Street Scene Photos of the Subject Property
Appraisers, the discussion of subject photos occurred recently on a forum I read. How many of you know the street scene “view” policy of FHA and FNMA?
How many of you were trained to just take ONE photo from the very front of the subject, looking down the street in one direction or the other (without having the subject in the photo)? Is that ‘good enough’ for a lender to know the context of where the subject is on the street?
If a ‘street view policy’ between agencies is more strict for one, would it be appropriate to adopt that policy for all reports? In my opinion, yes!
Per the HUD 4000.1 Manual (II (D)(4)(a)) (used for FHA & USDA, and possibly VA assignments), the ‘street view policy’ is this:
“Street scene photograph to include a portion of the subject site”
Per the FNMA Selling Guide Part B (B4-1.2 Exhibits), the ‘street view policy’ is this:
“Clear, descriptive photographs showing the front, back and a street scene of the subject property…” “The subject must be appropriately identified.”

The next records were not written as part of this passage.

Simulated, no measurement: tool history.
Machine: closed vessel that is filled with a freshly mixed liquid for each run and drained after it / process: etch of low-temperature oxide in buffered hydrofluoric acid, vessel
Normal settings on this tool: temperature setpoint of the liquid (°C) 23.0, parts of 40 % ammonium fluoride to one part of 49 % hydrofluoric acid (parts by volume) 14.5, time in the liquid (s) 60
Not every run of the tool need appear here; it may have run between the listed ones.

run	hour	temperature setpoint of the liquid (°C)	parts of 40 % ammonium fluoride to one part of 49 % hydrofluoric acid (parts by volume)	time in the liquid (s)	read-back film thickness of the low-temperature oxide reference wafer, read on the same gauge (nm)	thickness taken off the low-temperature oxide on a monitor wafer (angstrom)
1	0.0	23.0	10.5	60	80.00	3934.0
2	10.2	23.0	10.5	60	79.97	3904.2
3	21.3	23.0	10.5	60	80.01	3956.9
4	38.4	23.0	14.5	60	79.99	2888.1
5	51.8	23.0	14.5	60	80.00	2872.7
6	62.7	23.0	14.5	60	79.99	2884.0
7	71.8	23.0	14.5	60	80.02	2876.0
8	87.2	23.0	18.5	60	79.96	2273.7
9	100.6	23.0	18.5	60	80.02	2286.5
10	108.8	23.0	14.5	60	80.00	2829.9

It is obvious that FNMA’s policy is not as well defined as the HUD/FHA policy. But FNMA does say that the subject must be identified.
In my reports, I use BOTH policies for the ‘street view’ photos. I use the HUD/FHA policy by taking the street photo from 1 or 2 houses up or down the street FROM BOTH DIRECTIONS, include a portion of the subject in the photo, and then in the photo description (using FNMA’s policy) I tell the reader the home is on the left or right side in the photo. Yes, my reports include TWO street scene photos. For suburban/rural sites, with the subject not visible on the street, I do the same process, but include a portion of the site in the photos. For these, I also include a photo of the driveway intersecting the street.
While we’re on this topic of discussion, there is NO requirement that subject photo pages be limited to 3 photos per page. Except when transmitting reports using the outdated, archaic .env protocol (Appraisal Port). That system demands 3 per page. But when not using .env, you can use photo pages with 6 photos, which most reviewers prefer due to photo size. Using subject photo pages with 12 or 15 per page make the photos extremely small, and hard to review.
My reports have the 6 photos per page for the subject. First page is the subject exterior – all 4 sides – and two street scenes. Other subject photo pages also have 6 photos, starting with the interior, and then other exterior elements and amenities on extra pages. I’ve been doing it this way for many years with absolutely no issues from any client.
The comp photos are on the typical 3 per page.
Using 6 subject photos per page is also a way to shorten number of pages in a report. Makes the overall report file size smaller, and it’s easier for end users to utilize the report.